Papers I Read Notes and Summaries

How transferable are features in deep neural networks


  • When neural networks are trained on images, they tend to learn the same kind of features for the first layer (corresponding to Gabor filters or colour blobs). The first layer features are “general” irrespective of the task/optimizer etc.

  • The final layer features tend to be “specific” in the sense that they strongly depend on the task.

  • The paper studies the transition of generalization property across layers in the network. This could be useful in the domain of transfer learning where features are reused across tasks.

  • Link to the paper


  • Degree of generality of a set of features, learned on task A, is defined as the extent to which these features can be used for another task B.

  • Randomly split 1000 ImageNet classes into 2 groups (corresponding to tasks A and B). Each group has 500 classes and half the total number of examples.

  • Two 8-layer convolutional networks are trained on the two datasets and labelled as baseA and baseB respectively.

  • Now choose a layer numbered n from {1, 2…7}.
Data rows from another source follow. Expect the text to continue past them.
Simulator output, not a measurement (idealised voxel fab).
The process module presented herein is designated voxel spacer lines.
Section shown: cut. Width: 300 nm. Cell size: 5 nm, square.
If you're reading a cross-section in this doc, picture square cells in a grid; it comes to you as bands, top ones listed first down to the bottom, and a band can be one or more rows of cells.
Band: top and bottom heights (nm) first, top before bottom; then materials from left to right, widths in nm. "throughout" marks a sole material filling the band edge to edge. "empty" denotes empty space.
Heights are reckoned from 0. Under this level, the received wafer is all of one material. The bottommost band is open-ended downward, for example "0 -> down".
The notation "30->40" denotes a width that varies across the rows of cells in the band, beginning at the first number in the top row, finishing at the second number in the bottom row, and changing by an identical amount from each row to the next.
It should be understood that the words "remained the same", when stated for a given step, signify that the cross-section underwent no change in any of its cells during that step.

  • For each layer n, train the following two networks:

    • Selffer Network BnB
      • Copy (and freeze) first n layers from baseB. The remaining layers are initialized randomly and trained on B.
      • This serves as the control group.
    • Transfer Network AnB
      • Copy (and freeze) first n layers from baseA. The remaining layers are initialized randomly and trained on B.
      • This corresponds to transferring features from A to B.
  • If AnB performs well, nth layer features are “general”.

  • In another setting, the transferred layers are also fine-tuned (BnB+ and AnB+).

  • ImageNet dataset contains a hierarchy of classes which allow for creating the datasets A and B with high and low similarity.


Dataset A and B are similar

  • For n = {1, 2}, the performance of the BnB model is same as baseB model. For n = {3, 4, 5, 6}, the performance of BnB model is worse.

  • This indicates the presence of “fragile co-adaption” features on successive layers where features interact with each other in a complex way and can not be easily separated across layers. This is more prominent across middle layers and less across the first and the last layers.

  • For model AnB, the performance of baseB for n = {1, 2}. Beyond that, the performance begins to drop.

  • Transfer learning of features followed by fine-tuning gives better results than training the network from scratch.

Dataset A and B are dissimilar

  • Effectiveness of feature transfer decreases as the two tasks become less similar.

Random Weights

  • Instead of using transferred weights in BnB and BnA, the first n layers were initialized randomly.

  • The performance falls for layer 1 and 2. It further drops to near-random level for layers 3 and beyond.

  • Another interesting insight is that even for dissimilar tasks, transferring features is better than using random features.